The Lowenstein Human Rights Project is the law school's extracurricular human rights group. Through the Lowenstein Project, small teams of students work on specific human rights issues, usually on behalf of, and with guidance from, a human rights or other public interest NGO. Teams conduct research, write memoranda, engage in advocacy activities, and organize events at the law school. The Lowenstein Project was founded in 1981 and named in honor of Allard K. Lowenstein, a U.S. Congressman and pioneering human rights activist. Sophie Chau, Jaclyn Harris and Julia Shu are the 2014-15 Student Directors of the Lowenstein Project, and Jim Silk is the Project's faculty adviser. The Lowenstein Project regularly works with leading U.S.-based human rights organizations as well as smaller organizations headquartered in Latin America, Asia, Africa, and Europe.

Although the Lowenstein Project is an extracurricular group, student participants may receive one ungraded credit per semester for their participation after their first semester of law school. Many students find summer internships through their involvement in the Lowenstein Project.

Most of the projects that students carry out through the Lowenstein Project are developed in cooperation with outside organizations, students are also encouraged to initiate their own projects and solicit volunteers through the Lowenstein Project. The Lowenstein Project holds an organizational meeting each fall to recruit new members and discuss possible projects.

If your organization is interested in working with the Lowenstein Project, please learn more about our project development process.
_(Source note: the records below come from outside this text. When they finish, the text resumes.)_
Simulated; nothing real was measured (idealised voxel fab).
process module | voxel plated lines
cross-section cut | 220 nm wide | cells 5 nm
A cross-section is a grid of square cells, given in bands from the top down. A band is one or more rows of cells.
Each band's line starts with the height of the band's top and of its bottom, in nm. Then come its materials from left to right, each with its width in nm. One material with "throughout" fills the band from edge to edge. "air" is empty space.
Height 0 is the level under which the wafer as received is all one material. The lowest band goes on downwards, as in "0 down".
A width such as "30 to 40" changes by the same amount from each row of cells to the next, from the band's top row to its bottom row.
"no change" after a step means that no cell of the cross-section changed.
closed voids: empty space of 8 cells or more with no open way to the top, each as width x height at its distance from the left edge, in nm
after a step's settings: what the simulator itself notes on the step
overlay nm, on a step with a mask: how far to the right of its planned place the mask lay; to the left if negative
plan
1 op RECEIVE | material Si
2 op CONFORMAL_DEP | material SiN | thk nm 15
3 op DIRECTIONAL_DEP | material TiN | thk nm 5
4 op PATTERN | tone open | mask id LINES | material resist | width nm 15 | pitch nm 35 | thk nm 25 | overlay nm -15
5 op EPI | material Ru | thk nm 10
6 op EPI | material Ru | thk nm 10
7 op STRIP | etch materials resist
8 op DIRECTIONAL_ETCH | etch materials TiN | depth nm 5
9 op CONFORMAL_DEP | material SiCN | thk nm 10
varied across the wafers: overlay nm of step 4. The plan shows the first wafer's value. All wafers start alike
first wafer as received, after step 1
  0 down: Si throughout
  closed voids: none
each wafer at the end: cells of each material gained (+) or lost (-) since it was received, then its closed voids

The Lowenstein Project co-directors typically begin project development over the summer before each academic year begins. We work with staff members of human rights or public interest NGOs to develop projects that address existing research needs within the organization and that are also tailored to the capabilities and skills of YLS students. Students can be recruited to conduct research on domestic or foreign laws, policies, or advocacy strategies, depending on what information would be of most use to the organization's ongoing work. We are happy to provide you with some examples of previous research projects if this would assist you in formulating a project proposal.

Once a research proposal has been generated, a group of 2–6 students is assigned to work on the research or advocacy project. The students begin working on the project in late September or early October and finish the project by mid-to-late December. Depending on how many students express interest in a project, between 20–120 hours can be devoted to the research. All research and writing is completed at Yale using university resources, so students do not incur any expenses.

Organizations typically begin communicating with their assigned students by either having an on-site meeting or through scheduling a conference call. As part of this initial contact, organizations are expected to provide students with a description of the project they are complete, additional background information, and where possible, a sense of where to locate the resources needed to complete the project. A staff member of the organization works as the students’ supervisor and is expected to maintain regular contact with the group throughout the semester to provide feedback and guidance on the research being generated.

At the end of the semester, students submit their work product to the organization, which can take the form of a memorandum, sections of a brief, a set of recommendations, or simply a summary of the research they have conducted.

While the majority of projects are completed in the fall semester, a small number of students remain interested in working on projects during the spring semester. These projects typically begin in February and end in June.

For questions or to discuss a project proposal, please contact one of the student directors: Taylor Henley and Alexander Resar. Thank you!

YLS Students Assisting the Extraordinary Chambers in the Courts of Cambodia (Khmer Rouge Trials)

The Yale Law School Legal Project Assisting the Extraordinary Chambers in the Courts of Cambodia (ECCC), colloquially referred to as the ECCC Project, is a special initiative within the Lowenstein Project started in the spring of 2007. Students in the ECCC Project perform legal research for the Supreme Court Chamber of the ECCC, which is working to prosecute Khmer Rouge leaders for atrocities committed during the Khmer Rouge regime from 1975 to 1979. Although specific project topics are confidential, projects generally involve cutting-edge issues of international law, such as jurisdiction, criminal procedure, immunity, amnesty, victims’ participation, reparations, and compliance with international human rights standards. The students generally work in teams, and each team’s final product is a bench memorandum to a sitting judge on the court regarding an unresolved question of Cambodian or international law. The ECCC Project also meets frequently during the semester as a reading group to learn about and discuss human rights law, international criminal procedure, and Cambodian politics and history. In addition, the ECCC Project arranges a variety of film screenings and hosts guest speakers such as international judges, regional experts, and professors with expertise related to the project. Students also give presentations to fellow project members on their research.

No previous knowledge or experience with transitional justice, international law, or Cambodia is necessary to participate, although such experience is welcomed.